LINEAR ALGEBRA
Dr. Ray Rosentrater Office hours: Mon. 9:00 – 10:20
Office: Mathematics Building (next to Post Office) Thurs. 10:00 – 11:30
Phone: 6185 Fri. 9:00 – 10:20
Prerequisites: The mathematical content required to
function successfully in this course is minimal. You
should be familiar and comfortable with mathematical notation and algebraic
manipulations . You
should be able to solve simultaneous linear equations with symbolic
coefficients. You should also
be acquainted with the idea of a mathematical proof.
Far more important, though much harder to quantify, is a level of mathematical
maturity. This
course will be concerned with investigating relationships between concepts,
understanding
definitions, and developing theorems. You should be able to work with
definitions and should be
able to distinguish between valid and invalid proofs. Successful completion of
Math 10, Math 15
or Math 19 is considered sufficient evidence of the required mathematical
maturity.
Texts: Lay, Linear Algebra and its Applications (3rd Ed.).
Solow, How to Read and Do Proofs (4th Ed.).
Objectives:
1. To understand the relationship between matrices and linear functions .
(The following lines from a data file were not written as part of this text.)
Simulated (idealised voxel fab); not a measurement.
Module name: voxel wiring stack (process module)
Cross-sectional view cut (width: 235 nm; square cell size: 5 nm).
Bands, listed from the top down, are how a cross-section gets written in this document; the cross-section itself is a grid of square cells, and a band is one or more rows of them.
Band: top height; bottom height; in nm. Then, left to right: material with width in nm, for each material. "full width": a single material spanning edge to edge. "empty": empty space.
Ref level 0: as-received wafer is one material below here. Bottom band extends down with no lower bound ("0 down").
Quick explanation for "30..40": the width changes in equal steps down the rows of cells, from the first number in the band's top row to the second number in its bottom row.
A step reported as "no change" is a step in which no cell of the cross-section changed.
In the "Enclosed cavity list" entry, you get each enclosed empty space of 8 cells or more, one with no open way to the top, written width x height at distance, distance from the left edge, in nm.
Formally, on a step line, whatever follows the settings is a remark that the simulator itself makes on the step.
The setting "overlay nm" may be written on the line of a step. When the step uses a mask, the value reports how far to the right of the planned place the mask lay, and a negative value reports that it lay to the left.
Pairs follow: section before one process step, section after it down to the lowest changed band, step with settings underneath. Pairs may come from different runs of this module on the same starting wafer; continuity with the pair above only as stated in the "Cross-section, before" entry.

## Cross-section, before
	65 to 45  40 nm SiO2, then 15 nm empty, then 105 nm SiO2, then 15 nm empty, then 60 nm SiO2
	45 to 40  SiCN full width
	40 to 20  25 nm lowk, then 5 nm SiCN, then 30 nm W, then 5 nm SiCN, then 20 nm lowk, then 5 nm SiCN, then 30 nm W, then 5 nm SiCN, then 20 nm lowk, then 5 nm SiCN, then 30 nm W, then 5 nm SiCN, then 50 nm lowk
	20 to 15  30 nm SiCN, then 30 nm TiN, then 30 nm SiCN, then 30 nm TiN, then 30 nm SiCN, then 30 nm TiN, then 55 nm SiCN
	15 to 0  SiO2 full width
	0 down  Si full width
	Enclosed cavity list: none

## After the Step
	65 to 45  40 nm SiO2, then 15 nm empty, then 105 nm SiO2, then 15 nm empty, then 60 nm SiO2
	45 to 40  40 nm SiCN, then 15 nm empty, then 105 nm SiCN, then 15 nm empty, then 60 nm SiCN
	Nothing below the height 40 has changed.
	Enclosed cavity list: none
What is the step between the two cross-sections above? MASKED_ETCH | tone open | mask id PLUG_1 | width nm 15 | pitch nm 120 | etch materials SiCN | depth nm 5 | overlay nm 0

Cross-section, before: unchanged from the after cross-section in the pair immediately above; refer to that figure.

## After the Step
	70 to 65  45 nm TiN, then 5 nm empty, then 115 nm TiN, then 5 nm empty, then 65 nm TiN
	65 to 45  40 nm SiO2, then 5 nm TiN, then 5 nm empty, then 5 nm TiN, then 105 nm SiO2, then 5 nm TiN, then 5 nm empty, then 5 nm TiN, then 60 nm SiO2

2. To understand the relationships between invertability, determinants,
Eigenvalues, characteristic
roots , rank and characteristic polynomials .
3. To understand the concepts of vector space, linear independence, basis, and
dimension.
4. To gain an appreciation for the beauty of the subject of linear algebra.
5. To develop the ability to read and write proofs.
6. To learn to ask mathematical questions and to begin pursuing answers.
7. To develop the ability to express mathematical ideas and questions in
writing.
Outline: The course will consist of three major sections with an exam at
the end of each section. The
mathematical content of the course, for the most part, can be found in the first
six chapters of Lay.
Topics from Solow will be interspersed with the material from Lay as the term
progresses. For
additional details , see the attached schedule of topics.
Evaluation: Evaluation will be based on the following criteria
Weekly homework (Lay) 27%
Weekly homework (Solow) 8%
Class Contribution 5%
Definition Quizzes 5%
Regular Exams (2) 35%
Cumulative Final 20%
1. Homework from Lay will be assigned weekly and
will generally be due on Wednesdays at the
beginning of class. The readings, problems and due dates will be posted to the
course web site.
Homework papers should be neat, organized, and clearly presented . Multiple pages
should include
your name at the top of each page and should be stapled together.
The majority of assigned problems will involve proofs. Solutions to such
problems
should be carefully written using complete sentences. Your sentences should
maintain proper form
including capitalization, punctuation, the inclusion of both a subject and a
verb, and agreement of
subject and predicate. Notation and equations should be properly set up by means
of introductory
sentences and phrases. In particular, you should identify the meaning of any
variable before using
it in your proof.
Each assignment will be worth 25 points and will consist of both computational
and
theoretical problems. You may do extra even- numbered problems on one assignment
to
compensate for an assignment for which you did not do well on the assigned
problems. Though
you may do as many extra problems as you desire, your total score on any given
assignment is
limited to 30 points. Extra computational problems are worth 1 point each
(maximum 3 points per
assignment) and theoretical problems are worth 2 points each. Any extra problems
should be
placed after the required problems and should be ordered by section .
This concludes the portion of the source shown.